THE rail industry was hit by a double blow last night after fresh safety revelations about Britain's ageing infrastructure.

Bereaved families called for a public inquiry into the Potters Bar crash after a report into the tragedy revealed network-wide problems with points on the track.

An interim report by the Health and Safety Executive (HSE) said the disaster, which claimed seven lives, had been caused by missing nuts and improper points. About 20 per cent of nuts on points in the area were loose.

The report came on the same day that figures obtained by The Northern Echo revealed a catalogue of near misses involving cars crashing through safety barriers.

On more than 700 occasions in the past decade, vehicles have plunged off roads across Britain and come perilously close to causing a tragedy similar to the Selby disaster, in which ten people died.

In the last year alone, 41 vehicles have ended up on railway lines. Five of them were struck by trains and two people were killed.

Only yesterday a coach smashed into a rail-over-road bridge in the Leeman Road area of York. No one was injured, but train services were delayed for about an hour.

The statistics will add further weight to The Northern Echo's campaign to end the scandal of the region's crumbling railway bridge barriers.

The HSE report into Selby described the crash as "wholly exceptional" caused by a "unique set of circumstances". Safety campaigners claimed that the latest figures made a nonsense of those claims.

Structural engineer Professor John Knapton, of Newcastle University, said: "It shows that Selby wasn't an unexpected occurrence but was just the worst of a whole series.
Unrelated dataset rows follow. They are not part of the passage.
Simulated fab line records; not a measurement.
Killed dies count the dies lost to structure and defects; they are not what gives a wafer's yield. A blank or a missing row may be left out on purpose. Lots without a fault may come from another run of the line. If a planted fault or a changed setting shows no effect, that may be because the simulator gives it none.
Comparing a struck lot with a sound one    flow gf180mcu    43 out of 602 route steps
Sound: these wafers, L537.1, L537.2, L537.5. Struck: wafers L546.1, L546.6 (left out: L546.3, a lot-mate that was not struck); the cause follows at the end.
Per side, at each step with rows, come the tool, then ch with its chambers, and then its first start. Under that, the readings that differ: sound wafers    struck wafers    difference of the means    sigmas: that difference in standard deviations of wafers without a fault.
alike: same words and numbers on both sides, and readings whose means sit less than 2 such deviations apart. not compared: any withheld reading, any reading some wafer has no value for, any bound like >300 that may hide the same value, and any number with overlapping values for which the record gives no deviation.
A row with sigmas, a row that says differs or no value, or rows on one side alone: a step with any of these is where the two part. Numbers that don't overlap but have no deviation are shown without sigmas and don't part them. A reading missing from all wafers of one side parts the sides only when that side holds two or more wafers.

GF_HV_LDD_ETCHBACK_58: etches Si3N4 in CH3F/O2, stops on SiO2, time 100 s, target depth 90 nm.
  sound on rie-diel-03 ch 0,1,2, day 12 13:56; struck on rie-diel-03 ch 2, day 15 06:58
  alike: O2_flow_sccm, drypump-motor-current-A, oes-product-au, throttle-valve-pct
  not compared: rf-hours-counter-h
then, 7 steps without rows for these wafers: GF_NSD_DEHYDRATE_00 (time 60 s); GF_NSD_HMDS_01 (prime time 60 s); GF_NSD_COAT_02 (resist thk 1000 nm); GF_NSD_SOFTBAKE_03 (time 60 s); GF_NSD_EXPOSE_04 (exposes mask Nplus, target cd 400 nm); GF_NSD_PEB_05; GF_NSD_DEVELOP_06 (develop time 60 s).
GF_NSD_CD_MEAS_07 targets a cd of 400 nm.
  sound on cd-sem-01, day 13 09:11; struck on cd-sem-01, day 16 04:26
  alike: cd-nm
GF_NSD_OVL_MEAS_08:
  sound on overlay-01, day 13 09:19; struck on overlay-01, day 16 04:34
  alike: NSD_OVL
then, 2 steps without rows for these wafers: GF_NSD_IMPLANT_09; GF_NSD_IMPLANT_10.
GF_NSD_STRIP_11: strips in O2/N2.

"In a week's time there will have been another incident and as for whether someone will die, you could throw a dice."

The figures were compiled by industry watchdog Railway Safety. It estimates there are an average of four vehicles struck by trains every year - and a further 35 occasions where drivers end up veering off roads and on to the tracks. The peak of the last decade came in 1998-99 when 89 vehicles crashed on to railway property, 41 of them blocking the line and four being hit by trains.

Experts say the vast majority of incidents occurred at danger spots where only flimsy bridge barriers shield motorists from the railway line. And the revelation has reopened the debate over who should pay for urgently needed repairs.

Squabbling between county councils, the Highways Agency and Railtrack has delayed work on scores of potentially lethal sites, while the Government has stood accused of washing its hands of the problem.

Prof Knapton said: "For all the Government will say there are funds in place, the path to getting those funds has not been eased.

"If a contractor comes up with a scheme to repair any bridge for less than £50,000 the Government should fund it as an emergency measure."

In February, both the Health and Safety Executive and Highways Agency published reports on how to improve road-over-rail bridges and claimed the Selby disaster was a million-to-one chance.

But they were ridiculed when, in the same week, a van plunged on to a railway line in Lincolnshire and was hit by a train, killing the motorist.

The Government insists it has taken major strides forward by ordering checks on thousands of sites and that the Department of Transport has taking the lead in developing risk assessment methods for use by local authorities.